But this is the Trump era. And that means nothing is too outlandish or even off-limits. As a good friend of this correspondent, a Washington policy veteran, says often these days: “Nothing matters anymore.”

That could even go for the deference paid to former presidents, a sort of lifetime courtesy extended to those who have taken on perhaps the toughest job in the world.

Attorney General William Barr has shown Trump great loyalty. But like Trump, his term no doubt would end the second Biden finished the Oath of Office. What’s more, despite what has gone on at the top of the Justice Department, its Southern District of New York has shown no inkling in showing Trump much mercy.

There are at least 12 federal and state investigations into Trump, his 2016 campaign and his business dealings, according to a list compiled by the New York Times.

That includes possible hush-money payments to adult film actress Stormy Daniels and others; whether the Trump team offered a pardon to his former “fixer” and personal attorney Michael Cohen; alleged insurance claim inflation; other potentially illegal insurance frauds; misused charitable trusts; various campaign finance violations; and self-dealing within The Trump Organization, a.k.a the family business.

But wait. There’s more.

Federal investigators also seem keen to speak with the President about a slew of matters related to his, to put it diplomatically, murky tax situation.

When you have watched the Trump operation up close for a half-decade — and studied its actions since before Trump entered the presidential race in 2015 — there are similarities to organizations that operate, shall we say, at the margins of rules and laws.

Fictional television mob boss Tony Soprano once said, “If you can quote the rules, then you can obey them.” This president never quite quotes them, instead stating his interpretation of them and trying to shape others’ perceptions of how he has twisted and pressed them to their breaking points.

The head of the Soprano organization also uttered this memorable diatribe: “All due respect, you got no f***in’ idea what it’s like to be Number One. Every decision you make affects every facet of every other f***in’ thing. It’s too much to deal with almost. And in the end, you’re completely alone with it all.”

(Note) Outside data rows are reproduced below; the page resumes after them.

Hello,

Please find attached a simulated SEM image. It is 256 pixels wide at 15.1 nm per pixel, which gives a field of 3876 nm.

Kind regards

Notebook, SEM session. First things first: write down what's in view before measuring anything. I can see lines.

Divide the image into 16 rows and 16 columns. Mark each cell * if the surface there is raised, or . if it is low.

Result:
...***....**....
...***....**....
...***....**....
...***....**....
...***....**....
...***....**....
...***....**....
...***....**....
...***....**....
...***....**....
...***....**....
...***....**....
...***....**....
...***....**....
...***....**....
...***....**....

There is enough evidence to know Trump has never been much of a delegator – he does not trust others enough to leave big decisions in their “less capable” hands. This was a hands-on executive and is a hands-on president.

Donald John Trump has made countless consequential – and highly questionable – decisions in his private and presidential dealings, ones that have triggered the legal system’s scrutiny over and over and over.

He may very soon be alone with it all.